I'm sure that there are companies that have a valid engineering need for perpetual staging environments rather than feature flags, but I've seen absolutely no evidence that staging servers are commonly engineering driven. Certainly in every part of the web startup world I've had contact with or heard about, staging environments have consistently been for product QA in organizations with heavy-handed processes and/or product management by non-technical stakeholders.

Edit for the people responding: This is not about haphazardly pushing to production. You should familiarize yourselves with continuous integration (http://en.wikipedia.org/wiki/Continuous_integration) and the various deployment strategies of major web companies.




I'm a dev at a company and I pushed for us to have a staging environment _and_ QA. When I started at my current job, it was common practice to edit code in production, and there was no testing (automated, QA, anything).

In our case, having a staging server (which is really a prod server since it's used for some internal stuff) gives us a chance to check a few things:

1. The installer still installs everything properly. 2. The main website works 3. Web services work

We don't have any hard and fast rules about how long things sit on staging, but having a staging system is useful.

So there you have it, a staging environment driven by engineering.


You honestly can't think of good engineering reasons not to push new code directly into production?

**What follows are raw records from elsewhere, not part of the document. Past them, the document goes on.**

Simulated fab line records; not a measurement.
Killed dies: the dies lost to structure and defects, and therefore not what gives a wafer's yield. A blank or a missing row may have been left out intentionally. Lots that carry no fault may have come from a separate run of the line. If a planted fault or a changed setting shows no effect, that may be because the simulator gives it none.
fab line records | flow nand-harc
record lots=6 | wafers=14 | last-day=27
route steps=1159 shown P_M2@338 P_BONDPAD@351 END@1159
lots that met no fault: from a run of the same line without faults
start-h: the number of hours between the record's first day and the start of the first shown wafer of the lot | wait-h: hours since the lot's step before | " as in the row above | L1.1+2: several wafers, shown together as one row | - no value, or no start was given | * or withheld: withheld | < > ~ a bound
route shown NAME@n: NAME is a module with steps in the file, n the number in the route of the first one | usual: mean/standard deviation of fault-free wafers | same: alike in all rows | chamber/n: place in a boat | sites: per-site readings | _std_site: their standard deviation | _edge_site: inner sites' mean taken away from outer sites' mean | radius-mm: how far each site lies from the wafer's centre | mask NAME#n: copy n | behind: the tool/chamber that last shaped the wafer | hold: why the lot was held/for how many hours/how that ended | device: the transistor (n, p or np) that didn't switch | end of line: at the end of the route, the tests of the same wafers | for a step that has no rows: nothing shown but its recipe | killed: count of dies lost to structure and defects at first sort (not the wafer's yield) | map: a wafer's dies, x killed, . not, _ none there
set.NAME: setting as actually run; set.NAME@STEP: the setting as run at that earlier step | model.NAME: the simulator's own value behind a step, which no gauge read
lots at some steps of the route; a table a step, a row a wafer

too busy crushing it to use a staging server

sorry you aren't a technical coder

you probably even file bugs instead of just monkey-patching it in production like a real man

(srcub)


You might want to do fewer, less frequent releases in order to provide training to end users. You might also want to do do fewer, less frequent releases in order to facilitate a marketing push centered around the release.


Staging servers are not only a great idea, they are a life saver (read: job saver/career saver) when you are running large, mission critical apps.

I push things right into production when I'm playing with a new site. I use a staging server when I'm working on something serious.